Georgian Music and Song
 Hamlet Gonashvili. Georgian tenor, he is sometimes referred to as "the voice of Georgia"
Georgian music is characterized by polyphony, and accompanying haunting non-Western harmonies, which distinguish it from its neighbors like Armenia. Georgian folk remains vibrant across the country, while modern rock and pop also exist.
Georgian folk songs are often centered on feasts, where songs and toasts to God, long life and other topics. Traditional feast songs include "Zamtari", which is about winter and is sung to commemorate ancestors, and "Mravalzhamier", a joyous hymn. Work songs are also widespread. The orovela, for
example, is a type of work song found in eastern Georgia with Armenian characteristics such as a lack of polyphony. There is also a distinct and rich tradition of Georgian sacred music, both settings of hymns for the Orthodox Church, and folk hymns and ritual songs that contain a great deal of pagan
imagery. There are, in addition, many lyric love songs, dance songs, lullabies, and travelling songs, among others. Choirs are generally entirely male, though some female groups also exist; mixed-gender choirs are rare, but also exist. (An example of the latter is the Zedashe ensemble, based in
Sighnaghi, Kakheti.)
Georgia is a small country, but it is very mountainous. For this reason, folk music styles from different regions of Georgia differ very widely, which makes it difficult to speak of characteristics of "Georgian folk music" as a monolithic whole.

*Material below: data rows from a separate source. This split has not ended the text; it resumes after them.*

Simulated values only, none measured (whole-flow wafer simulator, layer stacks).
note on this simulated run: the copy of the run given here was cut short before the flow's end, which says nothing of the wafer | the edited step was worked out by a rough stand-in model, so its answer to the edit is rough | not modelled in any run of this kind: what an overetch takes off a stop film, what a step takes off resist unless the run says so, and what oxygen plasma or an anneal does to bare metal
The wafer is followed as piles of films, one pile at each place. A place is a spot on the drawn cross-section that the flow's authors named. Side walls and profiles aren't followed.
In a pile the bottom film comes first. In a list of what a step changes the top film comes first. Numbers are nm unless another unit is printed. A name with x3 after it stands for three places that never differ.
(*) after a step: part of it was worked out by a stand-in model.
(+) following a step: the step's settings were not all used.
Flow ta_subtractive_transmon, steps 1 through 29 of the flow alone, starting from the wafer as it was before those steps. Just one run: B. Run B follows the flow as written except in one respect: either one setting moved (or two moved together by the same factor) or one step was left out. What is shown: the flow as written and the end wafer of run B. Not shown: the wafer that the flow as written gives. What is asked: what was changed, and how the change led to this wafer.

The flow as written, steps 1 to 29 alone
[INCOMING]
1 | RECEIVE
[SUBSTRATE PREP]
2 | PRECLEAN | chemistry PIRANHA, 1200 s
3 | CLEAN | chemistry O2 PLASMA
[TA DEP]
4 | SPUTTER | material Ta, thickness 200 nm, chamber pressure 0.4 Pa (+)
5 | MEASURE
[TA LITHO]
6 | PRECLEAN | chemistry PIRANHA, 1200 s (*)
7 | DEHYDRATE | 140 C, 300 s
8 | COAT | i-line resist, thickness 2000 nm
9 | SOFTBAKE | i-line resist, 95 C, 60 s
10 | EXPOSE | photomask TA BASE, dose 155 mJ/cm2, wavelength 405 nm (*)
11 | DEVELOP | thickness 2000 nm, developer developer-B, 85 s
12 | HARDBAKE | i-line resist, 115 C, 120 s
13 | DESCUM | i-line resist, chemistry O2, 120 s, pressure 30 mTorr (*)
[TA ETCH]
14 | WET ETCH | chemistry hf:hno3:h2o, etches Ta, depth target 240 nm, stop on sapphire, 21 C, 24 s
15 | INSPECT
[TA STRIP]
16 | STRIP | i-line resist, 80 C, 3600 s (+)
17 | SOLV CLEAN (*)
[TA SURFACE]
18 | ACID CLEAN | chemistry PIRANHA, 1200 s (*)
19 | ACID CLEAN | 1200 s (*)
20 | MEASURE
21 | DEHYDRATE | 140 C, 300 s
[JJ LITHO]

Table songs from Kakheti in eastern Georgia usually feature a simple, drone-like bass part with two soloists singing the top two parts. Kakhetian melodies sound like recitative part of the time (with great emphasis on the words, which are highly poetic), and then break into series of ornate,
cascading ornaments. The two melody parts do play off each other, but there is not the type of complicated back-and-forth between the parts that you hear in Gurian trio songs. An interesting tidbit: The drinking song "Chakrulo", in typically Kakhetian style, was chosen to accompany the Voyager
spacecraft in 1977.
In Rach'a, male singers accompany themselves on bagpipe. Dissonance is prominent in the west, in Mingrelia and Guria, which also features high pitches and outrageous, yodelling-like vocals called krimanchuli. Svaneti's traditions are perhaps the oldest and most traditional due to the region's
isolation. Svan harmonies are irregular and angular, and the middle voice leads two supporting vocals, all with a narrow range. The 20th century has seen professional choirs achieve renown in Georgia, especially Anzor Erkomaishvili's Rustavi Choir.
Georgia is home to a form of urban music with sentimental, lovelorn lyrics, as well as a more rough and crude urban music featuring clarinets, doli and duduks.